Why is that? Don’t Chardonnay and Pinot Noir play well with others? VinePair chatted with top winemakers for their takes on why Chardonnay and Pinot Noir typically fly solo.
Reason #1: Most Pinot Noir winemakers consider it a complete grape
“Pinot Noir is perfect as it is,” says Kathleen Inman, owner of Inman Family Wines in Sonoma County. “Why mess with perfection?” Chris Kajani, winemaker at Bouchaine Vineyards in Napa Valley’s Carneros region, agrees: “I am a Pinot purist,” she says. “There is no reason to blend it [because] it is a stand-alone variety in still wine.”
Reason #2: Chardonnay winemakers are often purists as well
“I do believe Chardonnay is a perfect stand-alone wine, as it really doesn’t have many holes. It is a texturally thrilling grape,” says Matt Dees, winemaker at The Hilt in the Sta. Rita Hills. “Personally, I prefer the classic approach to Chardonnay,” says Frank Family Vineyards’ general manager Todd Graff. “And I am not a fan of blending the aromatic varietals into Chardonnay, such as Riesling, Sauv Blanc, Viognier and the like.”
Reason #3: Pinot Noir is a ‘delicate’ grape
“Blending Pinot Noir with another variety destroys the elegant structure of the nose and the palate that people look for in a Pinot Noir,” Kajani says. Inman is on the same page: “The subtleties of Pinot Noir are muted when blended,” she says.

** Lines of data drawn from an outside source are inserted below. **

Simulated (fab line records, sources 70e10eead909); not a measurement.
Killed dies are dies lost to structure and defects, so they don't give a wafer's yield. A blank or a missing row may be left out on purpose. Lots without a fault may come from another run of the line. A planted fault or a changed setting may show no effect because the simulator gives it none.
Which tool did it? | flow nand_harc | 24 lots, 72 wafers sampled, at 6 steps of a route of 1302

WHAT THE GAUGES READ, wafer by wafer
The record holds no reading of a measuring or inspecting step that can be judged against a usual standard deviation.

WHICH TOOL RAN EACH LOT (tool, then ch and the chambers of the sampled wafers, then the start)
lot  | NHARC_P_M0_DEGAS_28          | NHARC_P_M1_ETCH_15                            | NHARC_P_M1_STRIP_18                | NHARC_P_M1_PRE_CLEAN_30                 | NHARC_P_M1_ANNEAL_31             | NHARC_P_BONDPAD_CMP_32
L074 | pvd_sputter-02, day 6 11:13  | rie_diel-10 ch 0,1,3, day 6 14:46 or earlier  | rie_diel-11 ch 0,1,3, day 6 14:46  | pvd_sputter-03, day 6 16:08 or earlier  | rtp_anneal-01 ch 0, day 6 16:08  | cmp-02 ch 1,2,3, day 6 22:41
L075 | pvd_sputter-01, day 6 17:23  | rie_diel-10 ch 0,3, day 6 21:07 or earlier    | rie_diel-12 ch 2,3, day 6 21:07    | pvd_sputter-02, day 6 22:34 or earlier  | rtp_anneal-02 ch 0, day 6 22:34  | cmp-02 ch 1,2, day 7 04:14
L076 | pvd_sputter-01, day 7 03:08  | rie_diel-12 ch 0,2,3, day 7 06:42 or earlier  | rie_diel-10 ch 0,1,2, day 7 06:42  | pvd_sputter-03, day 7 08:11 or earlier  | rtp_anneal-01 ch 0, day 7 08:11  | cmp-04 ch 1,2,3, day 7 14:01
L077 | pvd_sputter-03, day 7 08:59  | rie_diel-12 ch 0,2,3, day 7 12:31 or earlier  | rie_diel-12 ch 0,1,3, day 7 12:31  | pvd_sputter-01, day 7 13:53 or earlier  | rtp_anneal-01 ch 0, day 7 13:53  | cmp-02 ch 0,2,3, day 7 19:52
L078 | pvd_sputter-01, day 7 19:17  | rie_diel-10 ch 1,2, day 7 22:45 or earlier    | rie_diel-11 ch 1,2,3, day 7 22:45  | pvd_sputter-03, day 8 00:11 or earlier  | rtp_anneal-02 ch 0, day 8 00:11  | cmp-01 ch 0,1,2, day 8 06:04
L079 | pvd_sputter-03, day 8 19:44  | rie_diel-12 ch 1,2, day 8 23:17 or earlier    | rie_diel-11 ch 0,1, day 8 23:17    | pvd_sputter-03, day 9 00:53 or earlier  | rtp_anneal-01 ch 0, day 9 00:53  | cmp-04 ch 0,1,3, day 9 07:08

Reason #4: History and tradition are against blending either grape
The Burgundy region around Beaune in eastern France has for centuries been considered the ultimate place to grow Pinot Noir and Chardonnay, and winegrowers around the world have tried, mostly unsuccessfully, to create red and white wines that taste like Burgundies. Additionally, since the 1940s, France has legally dictated that the prime regions of Burgundy — the Côte d’Or, especially — label their unblended Pinots and Chards as “Bourgogne.” “When people think Chardonnay or Pinot Noir,” Dees says, “they tend to immediately move to Burgundy in their minds — its history and its grand wines.”
Reason #5: Pinot and Chardonnay blend best with… themselves
In Burgundy, winemakers can select either Chardonnay or Pinot from different vineyards to make regional white or red blends. More than most other varieties, both Chardonnay and Pinot tend to have multiple clones and also are very reflective of terroir. As a result, many California winemakers love to blend Chards or Pinots from different vineyards and different regions — still blends, but mono-varietal ones.
But as with most rules, there are exceptions…
The most common one involves sparkling wines, especially in Champagne, where Chardonnay and Pinot Noir are commonly blended — both with each other and with Pinot Meunier. “With both grapes, we blend with each other and from different terroirs, which gives Champagne layers of complexity,” says Cyril Brun, cellar master at Champagne Charles Heidsieck. Additionally, most Champagnes and other sparkling wines that use Pinot Noir extract the juice and discard the skins as soon as possible to avoid the red color and tannins the skins impart, using only the most delicate part — the juice — of a delicate grape.
Another exception — one that takes place even in Burgundy — is the act of blending Pinot Noir with Gamay grapes from the Beaujolais region (technically a part of Burgundy) to create entry-level Coteaux Bourgignon, an appellation created in 2011. “We use a blend of 60 percent Pinot Noir and 40 percent Gamay, generally from the Moulin-a-Vent and Chenas areas of Beaujolais,” says Chloé Urcisson-Mirabile, representative of the producer France Terroirs. Laurent Drouhin of the famous Burgundy winemaking family says, “If the Pinot Noir is a little weaker in a vintage, we like to use a little Gamay to bolster it.”
Finally, in California, a Pinot Noir can be called Pinot Noir as long as 75 percent of the wine comes from that grape, and there is no obligation to disclose on the label what other grapes are used. “I am pretty certain that Pinot was blended with Zinfandel and with Merlot by larger winemakers when the film ‘Sideways’ increased the demand for Pinot Noir,” Inman notes.
Still, many winemakers are “what if” people — so what grapes would they use if they blended these lonely grapes with something else?
Dees says a “dramatically aromatic and floral field selection of Chardonnay” has been developed in his vineyards, and that he’d “love to add a bit of Riesling for a floral lift.”
And Inman playfully notes, “I am adding some Grenache and Tempranillo to my portfolio this harvest. Maybe I’ll do a little experimenting!”
But, for the most part, people who grow Pinot Noir and Chardonnay are happy to leave the task of varietal matchmaking to other winegrowers.